Little Trouble in Big China

Tuesday, July 3, 2007

Minor Celebrity Status

#1 was a tall, quiet young man with glasses and somewhat greasy hair. A 4th year student of Mathematics, he will be starting his Ph.D in America next fall at NYU.

#2 was a smiling girl with glasses. A 4th year in EE, she's admittedly a bit awkward but very cute.

To be completely frank, #3 annoys me. A scrawny sophomore with a swift stride and poor posture, #3 is a math major and a suckup to #1.

#4 was me.

About two weeks ago, I met with some of the music faculty here at DUT. After hearing me give a passably good performance of Ravel's Une barque sur l'ocean (1 hour of frantic practice the night before, 1/2 hour of practice that morning), they decided to hold a concert for me, giving me exactly 10 days to prepare my repertoire of 2 Ravel + 1 Chopin, the latter of which I have not touched in 2 years. I was apparently the "star" of the show playing more pieces and longer pieces than #1, #2, and #3.

I was asked to submit a few photographs of myself for the posters. Expecting a perfunctory 8.5 x 11 sheet of monochromatic advertisement, I mindlessly sent off three former facebook profile pictures of not particularly high resolution. This is what they actually made:

It was probably 4 feet tall at least.

A closeup of a smaller version plastered around campus.

According to these posters, the concert was a joint MIT/DUT effort held in honor of the 10 year anniversary of Hong Kong's return to China. Xiao Xiao, the star of the show, is a student at MIT, is female (they felt the need to specify that as a result of my highly gender-ambiguous picture), was born in Nanjing, and has studied piano for 15 years. I was actually born in Beijing and have played for 16.

A few hours before the concert, I headed over to the recital hall to try out the piano. A bunch of students were there, peeling back sticky paper to reveal the sign to be displayed on the back wall of the stage.

I helped peel for a little bit because I was not allowed to warm up until 2 hours before the concert. It was fun.

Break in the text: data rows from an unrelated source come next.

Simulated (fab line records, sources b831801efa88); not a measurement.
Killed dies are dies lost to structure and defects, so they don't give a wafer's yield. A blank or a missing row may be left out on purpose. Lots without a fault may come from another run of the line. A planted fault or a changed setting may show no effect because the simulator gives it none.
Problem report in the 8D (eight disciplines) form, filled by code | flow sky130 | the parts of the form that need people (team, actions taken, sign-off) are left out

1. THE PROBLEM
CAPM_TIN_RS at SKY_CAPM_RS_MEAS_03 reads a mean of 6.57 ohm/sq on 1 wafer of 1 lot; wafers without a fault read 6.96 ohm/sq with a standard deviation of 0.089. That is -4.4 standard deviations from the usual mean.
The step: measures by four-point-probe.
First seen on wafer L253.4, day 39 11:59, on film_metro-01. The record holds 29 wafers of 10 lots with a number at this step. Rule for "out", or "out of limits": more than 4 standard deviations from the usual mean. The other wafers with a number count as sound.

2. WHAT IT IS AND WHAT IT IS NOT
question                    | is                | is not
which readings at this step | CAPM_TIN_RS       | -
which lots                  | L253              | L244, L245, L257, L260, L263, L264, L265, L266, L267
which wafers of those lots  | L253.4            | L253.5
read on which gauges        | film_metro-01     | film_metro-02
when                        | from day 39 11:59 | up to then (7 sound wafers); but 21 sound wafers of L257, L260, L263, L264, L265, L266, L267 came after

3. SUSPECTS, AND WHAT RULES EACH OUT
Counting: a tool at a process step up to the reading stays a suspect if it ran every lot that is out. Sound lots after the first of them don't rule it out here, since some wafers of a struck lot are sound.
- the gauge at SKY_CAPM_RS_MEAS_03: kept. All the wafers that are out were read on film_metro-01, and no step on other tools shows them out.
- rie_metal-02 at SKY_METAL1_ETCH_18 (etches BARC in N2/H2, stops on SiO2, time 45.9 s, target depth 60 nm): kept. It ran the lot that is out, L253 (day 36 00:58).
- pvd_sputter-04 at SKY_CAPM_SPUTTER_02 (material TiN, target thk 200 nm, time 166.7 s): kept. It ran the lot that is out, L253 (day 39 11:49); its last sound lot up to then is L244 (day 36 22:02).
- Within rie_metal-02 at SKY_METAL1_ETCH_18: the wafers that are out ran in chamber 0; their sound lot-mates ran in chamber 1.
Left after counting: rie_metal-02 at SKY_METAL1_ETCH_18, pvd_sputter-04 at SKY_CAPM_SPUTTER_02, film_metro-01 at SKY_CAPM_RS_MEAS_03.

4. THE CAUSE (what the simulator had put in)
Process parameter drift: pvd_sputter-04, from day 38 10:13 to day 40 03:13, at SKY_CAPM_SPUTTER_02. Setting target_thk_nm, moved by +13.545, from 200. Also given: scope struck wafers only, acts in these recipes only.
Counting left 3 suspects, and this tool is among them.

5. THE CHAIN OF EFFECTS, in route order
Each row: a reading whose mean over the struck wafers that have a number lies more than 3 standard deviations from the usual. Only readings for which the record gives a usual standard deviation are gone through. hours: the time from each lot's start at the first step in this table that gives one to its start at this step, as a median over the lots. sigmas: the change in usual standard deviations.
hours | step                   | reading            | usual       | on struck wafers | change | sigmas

#1 opened the concert with Chopin's "Ocean" etude and the b minor Scherzo. For all the hype I've heard from #3 about him, his performance was mostly disappointing. #1 actually had some potential for musicality. I could hear semblances of subtlety it in his phrasing. Unfortunately, he did not possess the proper technique to handle the Scherzo. His "Ocean" waves rolled far too slowly with far too many flotsams of wrong notes.

Like me, #2 started the piano when she was just 4 years old. Despite having quit piano for two years, #2 still had a superb musical sense. Her first piece, a traditional Chinese composition transcribed for piano, had a lovely, light touch, perfect for the atmosphere. Her second piece, however, showed the wear of her long hiatus on her technique. A shame, really. She would have played it beautifully in her peak.

During the two hours of practice before the concert, #3 was constantly urging #1 to practice more so that he can give a magnificent opening. Whenever #1 practiced, #3 would make "helpful" commentary. #3's own playing was cheap pyrotechnics in the worst sense. His accuracy was decent, finger technique tolerable, but his musicality terrible enough to make me hate Chopin for the duration of his performance.

My own playing was mostly unsatisfactory. I can make plenty of excuses to compensate including my poorly selected dress, which limited arm movement, the strange action of the piano, the flashing lights, the distracting audience, and my lack of warmup due to #3's inability to grasp that the recital was mostly for me (not #1). Still, the audience seemed to have liked it enough (or pretended to out of politeness). Some people gave me a nice bouquet of flowers and had me take pictures with them.

During the concert. Note the perfectly peeled letters behind me.

The performers, crew, and the professor who gave introductions.


My flowers are now arranged in 4 ex-water bottles on my windowsill. I also gave some to Ben, who enjoys pretty flowers.

Finally, here are some former recordings of the pieces I played:
Scherzo No.3 by Chopin
Alborada del gracioso and
Une barque sur l'ocean by Ravel

1 Comments:

At July 25, 2007 1:44 PM , todd said...

Good work on the piano. Also, I noted the 1 axis symmetry of your flowers in the window. You should put them all on one side unevenly so that no composition of rotation.reflection.inversion could map one set of flowers to another. Be chaotic.

That aside, I love your ravel. I have the recordings you put on my computer a while ago. That and I smile broadly when I remember the night you started playing at TEP and woke me during "Comptine D'un Autre Ete: L'Apres Midi".